Hi, If I understand the repo pattern correctly, we should be relying on database constraints to manage as much of the integrity of the datastore as possible, via things like uniq indexes and other datastore abstractions. It seems that the commands and connectors are designed to throw in these cases.
I’m curious though what abstraction one would use to manage an operation that needs to check the store for a valid or next value when the datastore itself does not necessarily enforce it or provide it, but you might need to in the context of a write or update. My first guess is in the Command that defines the operation, but I could see that that could also be done in the ChangeSet, but I’m not sure if its breaks the responsibility of the changeset to do a db query to validate or invalidate a specific set of changes against a command.
I’m struggling a little to understand this partly because it seems like I can get access to the relations and the query layer from pretty much any abstraction which is nice and flexible but also makes it challenging to understand as a newcomer where the appropriate behavior exists in the context of the data mapper machinery.
if there’s a specific patterns as expressed in a spec or example, a link would suffice. I’d be interested in seeing the interplay between the datastore check and the error raised, and how the repo or the higher order abstraction would then communicate that back to the caller.

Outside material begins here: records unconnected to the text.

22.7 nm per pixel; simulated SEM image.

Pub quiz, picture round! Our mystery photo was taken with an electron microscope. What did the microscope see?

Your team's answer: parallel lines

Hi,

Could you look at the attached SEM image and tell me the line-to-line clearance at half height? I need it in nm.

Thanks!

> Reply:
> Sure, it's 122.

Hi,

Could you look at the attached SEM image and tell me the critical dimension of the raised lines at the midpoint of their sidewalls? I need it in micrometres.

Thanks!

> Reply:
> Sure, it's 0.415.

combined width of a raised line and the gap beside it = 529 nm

dry-validation is great, but what I’m thinking about are things like:
rom-http needing to do an OPTIONS or pre-fetch request to validate against the API
rom-csv or rom-yml checking the uniqueness of a field, like an email address, before inserting into the dataset
rom-sql having to do a validates_uniqueness_of type behavior which requires a roundtrip to the db before writing.
Admittedly in a perfect scenario, you may not have to do this, but it’s common in my line of work to have to connect to databases I don’t control the types of indices or constraints I would prefer to have. The attraction of rom for me is being able to have the flexibility to manage those scenarios more easily than in other data access solutions. I’m just not sure “where” to do it.
Like, is it best to be implemented as a sort of “find or create/update” behavior at the repository level, or implemented in one of the other abstractions closer to the persistence interface (Relation/Gateway/Dataset/Command/Changeset)?
This is a low-priority question, but one that I’d like to understand as I experiment more deeply. Thanks!
Re-reading the core concepts page, it seems like I would do this in the Command: “Augments Relations & Commands with adapter specific methods for querying the datastore”, providing my own subclassed command for the adapter if my specific use varies from the provided command for the utilized adapter. Does that seem accurate?
@jedschneider we used to have a “validation” concept in the commands in the early days of rom and it got removed All your use cases can be handled by dry-validation. You can write your own macros to keep things concise in your contracts too.
Like, is it best to be implemented as a sort of “find or create/update” behavior at the repository level
Yes, a find_or_create method in a repository would work well. If you’re on PG, you can also benefit from Upsert command.